South Carolina’s Tim Scott, the sole black Republican in the Senate, delivered a bristling and personal speech Wednesday in which he talked of being questioned by police simply because of his race.
“There’s a deep divide between the black community and law enforcement — a trust gap,” Scott said. “I do not know many African American men who do not have a very similar story to tell, no matter their profession, no matter their income, no matter their disposition in life.”
Scott, whose political career began 21 years ago on Charleston’s City Council, joined Congress in 2010 by defeating one of the sons of former senator Strom Thurmond. He served just one term in the House before being elevated to the Senate by Gov. Nikki Haley (R), the state’s first female and nonwhite governor. After they endorsed Sen. Marco Rubio (R-Fla.) for president, Haley joked that the future of the Republican Party “looked like a United Colors of Benetton ad.”

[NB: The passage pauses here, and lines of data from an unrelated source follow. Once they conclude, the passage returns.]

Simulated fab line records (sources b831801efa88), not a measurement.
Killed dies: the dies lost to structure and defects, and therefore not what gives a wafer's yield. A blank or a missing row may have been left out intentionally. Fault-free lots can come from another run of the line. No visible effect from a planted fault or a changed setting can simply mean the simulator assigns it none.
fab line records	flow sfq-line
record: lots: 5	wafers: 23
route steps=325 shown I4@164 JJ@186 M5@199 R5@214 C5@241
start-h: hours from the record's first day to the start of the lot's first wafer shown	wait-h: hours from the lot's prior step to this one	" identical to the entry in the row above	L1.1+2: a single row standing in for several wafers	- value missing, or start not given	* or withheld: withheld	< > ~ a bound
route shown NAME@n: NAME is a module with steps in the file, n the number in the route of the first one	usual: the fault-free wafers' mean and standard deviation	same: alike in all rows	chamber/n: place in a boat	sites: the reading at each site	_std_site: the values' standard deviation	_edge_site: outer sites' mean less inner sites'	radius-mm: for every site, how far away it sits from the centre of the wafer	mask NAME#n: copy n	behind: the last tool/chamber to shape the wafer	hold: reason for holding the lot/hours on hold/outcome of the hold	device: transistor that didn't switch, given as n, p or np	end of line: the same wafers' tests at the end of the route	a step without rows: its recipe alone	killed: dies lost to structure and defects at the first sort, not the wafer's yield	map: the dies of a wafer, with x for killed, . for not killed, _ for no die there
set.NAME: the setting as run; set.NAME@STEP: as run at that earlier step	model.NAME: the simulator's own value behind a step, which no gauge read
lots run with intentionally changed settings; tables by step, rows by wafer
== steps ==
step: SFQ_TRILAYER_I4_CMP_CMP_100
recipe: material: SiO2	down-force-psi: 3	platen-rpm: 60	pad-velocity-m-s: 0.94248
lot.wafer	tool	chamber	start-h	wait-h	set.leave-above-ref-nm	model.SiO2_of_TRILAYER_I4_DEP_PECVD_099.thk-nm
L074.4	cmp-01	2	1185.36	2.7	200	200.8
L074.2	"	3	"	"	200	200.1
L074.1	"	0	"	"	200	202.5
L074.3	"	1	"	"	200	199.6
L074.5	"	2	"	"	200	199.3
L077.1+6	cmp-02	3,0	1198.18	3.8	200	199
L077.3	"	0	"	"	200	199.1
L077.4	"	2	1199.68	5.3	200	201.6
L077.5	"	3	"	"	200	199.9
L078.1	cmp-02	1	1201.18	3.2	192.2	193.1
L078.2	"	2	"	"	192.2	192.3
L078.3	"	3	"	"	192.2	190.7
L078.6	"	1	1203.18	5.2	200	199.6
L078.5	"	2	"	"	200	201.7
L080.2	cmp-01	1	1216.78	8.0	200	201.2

But Scott, the first black Republican in the Senate since the 1970s, did not leap forward to be a spokesman on race. As recently as last September, Scott defended the use of the term “All Lives Matter,” which the Black Lives Matter movement views as another way to diminish the threats that black people live with in America, telling CNN that “if that is somehow offensive to someone, that’s their issue, not mine.”
That heightened the drama of Scott’s speech, the second of three he is giving in response to last week’s shootings. “The good Lord has given me a soapbox, and I’m going to use this soapbox to talk about what needs to be spoken about,” he told his home town newspaper this week. On Tuesday, Scott praised the sacrifices of police officers; on Wednesday he described the worst of seven humiliating incidents with the police since winning public office that had humiliated him.
“The vast majority of time, I was pulled over for nothing more than driving a new car in the wrong neighborhood, or some reason just as trivial,” Scott said. “Imagine the frustration, the irritation, the sense of a loss of dignity that accompanies each of those stops.”
Another time, Scott said, he was entering one of the Senate’s offices wearing the pin that identified him as a member of Congress. An officer stopped him, demanding his identification.
“I was thinking to myself: Either he thinks I’m committing a crime, impersonating a member of Congress, or what?” Scott said.
That incident elicited the third call Scott has received from Capitol police to offer an apology for misidentifying him. He was not the first black legislator with a similar story; In 2006, Rep. Cynthia McKinney (D-Ga.) got into a scuffle with an officer who did not recognize her. McKinney’s incident created a brief national firestorm. Scott did not tell his story until Wednesday.
“While I thank God I have not endured bodily harm, I have, however, felt the pressure applied by the scales of justice when they are slanted,” Scott said. “I have felt the anger, the frustration, the sadness and the humiliation that comes with the feeling that you are being targeted for being nothing more than yourself.”